Friday, May 27, 2011

Docomo – Keeping it simple and smart

I have always adored Docomo’s communication, barring a few aberrations like its mobile portability ads. Their latest effort, starring Ranbir Kapoor, is commendable if not exactly brilliant.

I respect those ads that highlight the core product benefits, even if they do not come across as striking. Docomo’s ads fall in that category. They might not win awards, but they will result in sales, which goes one step ahead of creating a brand.

More importantly, they haven’t wasted a celebrity, neither have they put too much focus on him. At the end of the commercial, you remember the messages in the ad, not just Ranbir.

Quite frankly, some of the ads are pretty ordinary like ‘the family that eats together, stays together’. But some of the commercials are quite witty, ‘poora mat bolo, poora mat sunaao’, ‘why the frog in the well does not come outside? Because, it costs roaming’. Smart!

Like every time, Docomo has tried to do something different. And kept it simple, not necessarily stupid.

Cadbury ads – where has the sweetness gone?

The more I watch the new Cadbury Dairy Milk commercials, the more I lament about the deterioration in the communication. First there was the likeable, ‘Kuchch meetha ho jaaye’ campaign starring Amitabh Bachchan. Then came the parody, ‘Meetha hain khaana aaj pehli tareekh hain’, which was still palatable, I thought. Just when things were improving marginally with the ‘Shubh Aarambh’ campaign, you see their latest effort, ‘Meethe mein kuchch meetha ho jaaye’ (whatever it means!)

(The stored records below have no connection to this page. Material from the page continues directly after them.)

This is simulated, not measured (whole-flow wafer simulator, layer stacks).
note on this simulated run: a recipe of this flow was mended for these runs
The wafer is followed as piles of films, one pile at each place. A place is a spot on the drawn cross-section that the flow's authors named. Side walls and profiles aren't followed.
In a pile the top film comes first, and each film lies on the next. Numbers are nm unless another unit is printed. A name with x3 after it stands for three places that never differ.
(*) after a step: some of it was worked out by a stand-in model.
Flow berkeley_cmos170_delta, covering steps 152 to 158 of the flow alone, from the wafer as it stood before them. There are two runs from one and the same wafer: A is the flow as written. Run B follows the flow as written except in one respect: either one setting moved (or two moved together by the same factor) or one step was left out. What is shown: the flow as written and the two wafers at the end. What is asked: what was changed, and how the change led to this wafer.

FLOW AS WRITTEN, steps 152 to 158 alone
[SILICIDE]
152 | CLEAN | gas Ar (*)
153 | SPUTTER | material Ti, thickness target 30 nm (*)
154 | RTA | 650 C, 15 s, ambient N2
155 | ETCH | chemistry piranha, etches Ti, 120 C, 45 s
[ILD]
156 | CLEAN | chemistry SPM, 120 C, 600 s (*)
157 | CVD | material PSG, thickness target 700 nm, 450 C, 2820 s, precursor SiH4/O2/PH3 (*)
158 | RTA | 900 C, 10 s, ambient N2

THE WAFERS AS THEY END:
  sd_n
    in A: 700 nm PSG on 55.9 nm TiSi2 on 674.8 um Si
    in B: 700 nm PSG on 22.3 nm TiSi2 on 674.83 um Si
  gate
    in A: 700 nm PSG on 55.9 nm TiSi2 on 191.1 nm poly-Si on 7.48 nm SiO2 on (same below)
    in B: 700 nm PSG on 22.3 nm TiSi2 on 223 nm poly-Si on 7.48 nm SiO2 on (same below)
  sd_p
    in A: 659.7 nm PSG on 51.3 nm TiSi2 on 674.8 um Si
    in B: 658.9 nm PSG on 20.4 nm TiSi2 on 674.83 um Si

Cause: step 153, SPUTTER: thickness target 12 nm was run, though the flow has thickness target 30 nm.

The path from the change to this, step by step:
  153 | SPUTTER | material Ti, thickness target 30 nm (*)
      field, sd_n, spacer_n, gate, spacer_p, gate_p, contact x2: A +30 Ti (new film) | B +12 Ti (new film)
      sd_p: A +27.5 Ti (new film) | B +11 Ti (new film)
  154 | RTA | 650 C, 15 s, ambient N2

I see the point in Cadbury trying to do a Coca-Cola – ‘thanda matlab Coca-Cola’ and ‘meetha matlab Cadbury’, if that is the intention. Still appreciable! But the execution is puerile, to say the least. The interaction between the young husband and wife comes across as an ad for a contraceptive, what with both of them discussing the dinner menu as if they didn’t use protection last night. Also, the first ad where the grandmom apologises to her grand-daughter is a let-down.

The new Cadbury Silk campaign, too, is a big disappointment. The sight of grown-ups licking chocolate and sucking wrappers isn’t exactly amusing.

Was it a conscious effort to do away with the wit, humour or the vivacity of the erstwhile Cadbury campaigns?

Try recollecting the old ad where the hottie dodges the security and dances with gay abandon after her boyfriend hits a six. And you will probably understand why the new ads are so forgettable. The sheer innocence and the simple storyline worked wonders. There was no effort to hard-sell the chocolate unlike in their latest campaign as if, ‘Oh, you know what! The Indian family likes to eat desserts after dinner. So why not position the chocolate in that space?’ If that was what the brief to the agency was!

Like Ranbir Kapoor says in the latest Docomo ads, ‘Keep it simple, silly’!

Wednesday, May 25, 2011

Dubbed South Indian movies on TV? We mind it!

For the past few months, satellite channels are agog with these movies. Try switching channels, and you will be lucky to find a Hindi film running on a Hindi GEC. I wonder what the TRPs for such movies would be! Who would bother to watch these movies with hilarious titles; including the South Indian audiences settled elsewhere in India? Sample these names:

Indra – The Tiger, Mera Boss Bajrangbali, Meri Jung – One Man Army, Don No. 1, Loha – The Iron Man!

I have nothing against these movies. They may be really entertaining, in an intentional way. But what’s the point in telecasting them on prime time on a Hindi GEC? Die-hard South Indian movie fans will prefer watching the films in their original language any day.

At the end of a hard day at work, I will prefer watching Amol Palekar’s Golmaal for the nth time than a pudgy, pot-bellied hero mouthing dialogues in terrible lip sync.

Like the Oscar-wallahs don’t understand song and dance routines in Bollywood movies, we too don’t understand the sensibilities of a movie culture where the hero can create a cyclone by the sheer force of his fart. To each his own! All’s fine until it’s showed to the relevant target audience.

So, could the Star TVs and Sonys of the world please have mercy on us, and run some quality movies, at least on prime time? I don’t pay you for the content I can easily watch on Sun TV.